Predicting what customers want

This article is more than 12 months old

Retailers need to use tech to provide personalised experiences

In our digitally connected world, we have a wealth of choices as consumers.

Whether making a small personal buying decision or researching enterprise software for a business, if my expectations are not met, the next provider is just a click away.

Given this, how can brands differentiate themselves from the competition and capture loyalty?

According to the Walker 2020 Customers report, customer experience will overtake price and product as the key brand differentiator by 2020. In fact, another report by Microsoft confirms that customer service plays a role in the choice of, and loyalty to, a brand for 96 per cent of us around the globe, which makes providing exceptional service experiences a top priority.

A recent paper from thinkJar indicates that organisations can expect to see a 23 per cent premium in key metrics such as revenue, wallet share and profitability from their customers who are highly engaged.


It is no surprise that 33 per cent of the 1,494 business leaders we spoke to as part of the Microsoft Asia Digital Transformation Study told us that engaging customers is their number one priority, ahead of empowering employees, optimising operations, and transforming products and services.
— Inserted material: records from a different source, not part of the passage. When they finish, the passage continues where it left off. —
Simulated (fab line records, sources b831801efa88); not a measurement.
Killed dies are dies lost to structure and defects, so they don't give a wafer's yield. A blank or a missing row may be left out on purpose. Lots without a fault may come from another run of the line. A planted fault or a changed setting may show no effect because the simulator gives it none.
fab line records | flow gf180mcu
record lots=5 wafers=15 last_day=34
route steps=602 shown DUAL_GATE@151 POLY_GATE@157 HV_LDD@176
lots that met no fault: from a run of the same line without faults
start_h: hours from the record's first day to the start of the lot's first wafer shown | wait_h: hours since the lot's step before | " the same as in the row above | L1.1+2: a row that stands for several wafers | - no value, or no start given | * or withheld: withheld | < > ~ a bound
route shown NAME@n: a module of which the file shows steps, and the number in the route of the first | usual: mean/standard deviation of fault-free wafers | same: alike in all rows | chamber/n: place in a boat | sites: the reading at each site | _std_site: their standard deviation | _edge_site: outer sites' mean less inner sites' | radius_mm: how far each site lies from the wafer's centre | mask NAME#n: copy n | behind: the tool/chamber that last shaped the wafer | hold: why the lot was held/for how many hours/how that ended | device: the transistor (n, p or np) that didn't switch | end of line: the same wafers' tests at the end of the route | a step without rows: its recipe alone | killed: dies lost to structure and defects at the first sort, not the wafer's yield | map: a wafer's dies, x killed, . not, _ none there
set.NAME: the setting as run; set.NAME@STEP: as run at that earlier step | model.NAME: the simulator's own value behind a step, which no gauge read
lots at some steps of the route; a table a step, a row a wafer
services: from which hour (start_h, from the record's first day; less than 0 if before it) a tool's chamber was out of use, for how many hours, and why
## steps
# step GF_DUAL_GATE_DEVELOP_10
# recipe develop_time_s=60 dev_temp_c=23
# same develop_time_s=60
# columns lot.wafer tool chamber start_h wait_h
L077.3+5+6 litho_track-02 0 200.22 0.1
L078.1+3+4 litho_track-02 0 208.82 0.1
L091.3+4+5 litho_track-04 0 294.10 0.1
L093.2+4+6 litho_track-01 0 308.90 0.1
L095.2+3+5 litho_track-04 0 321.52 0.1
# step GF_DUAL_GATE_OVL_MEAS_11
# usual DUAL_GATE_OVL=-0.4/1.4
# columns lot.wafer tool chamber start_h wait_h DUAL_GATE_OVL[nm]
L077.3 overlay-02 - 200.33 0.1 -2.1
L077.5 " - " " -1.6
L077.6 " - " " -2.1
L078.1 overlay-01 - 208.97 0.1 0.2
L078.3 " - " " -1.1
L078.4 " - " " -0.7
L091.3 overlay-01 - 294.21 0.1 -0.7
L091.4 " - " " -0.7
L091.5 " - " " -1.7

So what does an effortless customer experience look like? It means:

  • Instantly connecting via my channel and device of choice, whether that is a self-service option or an agent-assisted experience
  • Getting fast, personalised and effective service once I have made that connection
  • Experiencing consistent service across channels and touch points
  • Receiving proactive and predictive service through social channels or my connected device.

Delivering personalised, contextual interactions across the customer journey is a strategic imperative. But it is easier said than done.

As a customer, my journey may begin on a support portal where I can view knowledge articles, engage in a forum, read a blog, or chat with an agent. If I decide to pick up the phone, the agent who answers my call needs full visibility into the products or services that I have purchased, past cases, and any previous interactions across other channels.

Today, sensors and screens, connectivity to devices, as well as the cloud and predictive data analytics are creating seamless experiences at physical stores.

In today's customer journey, personalised experiences that span both digital and physical environments will be critical to meeting consumers' expectations, and the brands that can provide these experiences will set themselves apart from the competition.

Predict what customers want before they tell you. With predictive analytics solutions that let you cost-effectively track demand and manage inventory levels on-the-go and across locations, you can be sure that when customers visit your retail store, you have the right stock and your store associates can access accurate inventory information - for an optimal customer experience that lets them try before they buy.

Bridge the gap between physical and digital experiences through a unified strategy. Today's digital native customers expect multiple ways to order, purchase and receive merchandise and products - and you can meet these expectations with an end-to-end solution that integrates world-class, omni-channel experience management capabilities with operational commerce technologies, giving you real-time data insights for a deep understanding of customers' preferences, wants, and needs.

Deliver meaningful engagements across all touchpoints. Take advantage of customers' smartphone as well as interactive in-store components (such as kiosks and digital signage) to enable customers to get extended information on products using capabilities such as near field communication, beacons and image recognition, and push relevant offers based on their interests and location in the store - all the while gathering valuable information about consumer in-store shopping behaviour.

Imagine a scenario where you could open a messaging app and type or speak: "I need a shirt for next week, blue or black, under $100 and goes with the shoes I bought last week."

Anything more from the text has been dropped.